Why is Paul Martin Sr. the author of universal healthcare? Tommy Douglas (CCF/NDP) was the true father of universal healthcare, though Martin Sr. helped bring it national.

However Martin Sr. was a politican with a social conscience, something that I am not so sure about Jr.
 
"He may be a pragmatist, and a somewhat reluctant one at that, but he sure as heck ain't a Tory."


If it looks like a duck, quacks like a duck, and acts like a duck... its a duck.

Martin is more of a Conservative than the current motley crew of so-called Conservatives in the PC party. It's also the reason that a poll last month found that a large % of PC party supporters across Canada plan on voting for Martin in the next election.

Vive Le Bleu Parti Liberal!
 
Tommy Douglas (CCF/NDP) was the true father of universal healthcare, though Martin Sr. helped bring it national.

ie. equal lack of access to health care for everyone.
 
I agree with Martin on this. We shouldn't stumble blindly into Kyoto, and huge subsidies sure aren't the way to go. I've also been saying, and Martin agrees, that it is important for the economy to use energy more efficiently. This serves to make the economy more efficient, which is good for everyone.

I don't know about Martin losing 20 seats in Ontario. I would say ten maximum, and all those will be going NDP.

As kpad said, he is a pragmatist, not a conservative.
 
Loose 20 seats in Ontario? To who? The latest attempt at papering over the looney tunes in the Reform party?

And even in the event that the NDP picks up a few more seats in Ontario, those few losses will be more than offset by Liberal gains in Quebec.
 
>Loose 20 seats in Ontario? To who?

Also, if you figure they are going to loose 20 seats.... you should have an idea of which seats..... so which seats, and which liberals in Ontario are going down to defeat?
 
I think the NDP will be able to pick up some seats... maybe they'll become the opposition if the tories/Alliance don't merge.
 
THe NDP might have an in here... not enough to form the opposition, by far, but to gain a lot more seats than they have had in a very, very long time. If the love affair with Martin doesnt pan out, and the flip-flop "new old" party confuses many, the NDP just may walk up the centre and garner more votes than anyone would think.

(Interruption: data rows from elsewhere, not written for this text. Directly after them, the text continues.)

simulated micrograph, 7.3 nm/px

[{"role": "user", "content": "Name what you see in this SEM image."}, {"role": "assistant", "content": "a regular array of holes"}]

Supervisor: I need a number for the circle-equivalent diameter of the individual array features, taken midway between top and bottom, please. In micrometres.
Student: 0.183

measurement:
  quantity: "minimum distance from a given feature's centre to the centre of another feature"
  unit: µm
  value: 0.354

We really dont know how things will work out with Martin. A lot are pinning high hopes on the appointed leader, but if he doesnt come through with all promises to all people like he is claiming he will, the public just might get tired of him. Also, I think there is a movement away from "big business" polititians in this country, and Paul Martin opitimizes Big Business Government.
 
The fact that we have further to go than most "Kyoto" nations should be an indicator, imo, that we, of all nations, need to ratify it.

I've also read that Kyoto nation members are considering placing some taxes on trade from non-Kyoto nations. Though this may be specifically targetted at the U.S. As long as it's a tax that's related to meeting Kyoto demans, it's not a terrible idea in my opinion.